One of the first things that will happen is websites such as this will be disabled, as well as operation of social media and that 80% of the mass media that Trump has described as the enemy of the people. Based on a pretense of an imminent cyber attack from a foreign entity, the President on his sole discretion can activate a wide array of existing laws authorizing him to “protect” the American people.
What the President can do if he declares a state of emergency is the title of the article in The Atlantic that starts with:
It would be nice to think that America is protected from the worst excesses of Trump’s impulses by its democratic laws and institutions. After all, Trump can do only so much without bumping up against the limits set by the Constitution and Congress and enforced by the courts. Those who see Trump as a threat to democracy comfort themselves with the belief that these limits will hold him in check.
But will they? Unknown to most Americans, a parallel legal regime allows the president to sidestep many of the constraints that normally apply. The moment the president declares a “national emergency”—a decision that is entirely within his discretion—more than 100 special provisions become available to him. While many of these tee up reasonable responses to genuine emergencies, some appear dangerously suited to a leader bent on amassing or retaining power. For instance, the president can, with the flick of his pen, activate laws allowing him to shut down many kinds of electronic communications inside the United States or freeze Americans’ bank accounts. Other powers are available even without a declaration of emergency, including laws that allow the president to deploy troops inside the country to subdue domestic unrest.
Those who feel that avoidance of the danger described in the article will come from winning elections are probably wrong. It may have worked if Trump had never won in the first place, but given he now controls the levers of emergency authority, the emergency being that he would be removed from office, he has access to every tool designed to defeat an enemy of the American People -- those whom he has defined as such. That’s us!

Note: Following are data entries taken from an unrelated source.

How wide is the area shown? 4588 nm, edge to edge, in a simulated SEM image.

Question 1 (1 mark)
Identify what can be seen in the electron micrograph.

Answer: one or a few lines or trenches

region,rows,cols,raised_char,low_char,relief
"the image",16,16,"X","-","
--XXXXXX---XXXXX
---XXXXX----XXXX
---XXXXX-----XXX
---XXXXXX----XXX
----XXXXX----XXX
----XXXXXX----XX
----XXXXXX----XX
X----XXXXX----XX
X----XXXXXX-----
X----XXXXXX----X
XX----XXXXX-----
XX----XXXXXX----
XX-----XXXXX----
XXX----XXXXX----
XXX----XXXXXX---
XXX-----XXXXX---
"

The article cited above in the Atlantic seems to have been taken, in some cases almost verbatim, from this compendium of national emergencies laws at this website of the Brennan Justice Center. The Editors of Atlantic made a decision that this is a serious enough danger that vulnerability of our democracy must be put out in the public domain, with the legitimacy of their pre-civil war provenance that weathered the breaches of the constitution under Lincoln.
The article doesn’t describe how the greatest danger is the next four weeks, during the period with the Disney like name of “lame duck” session. As we see happening in Wisconsin, it is a period when a regime that has been refuted by the electorate retains the power to vitiate the incoming officials and principles that had been won by the democratic process.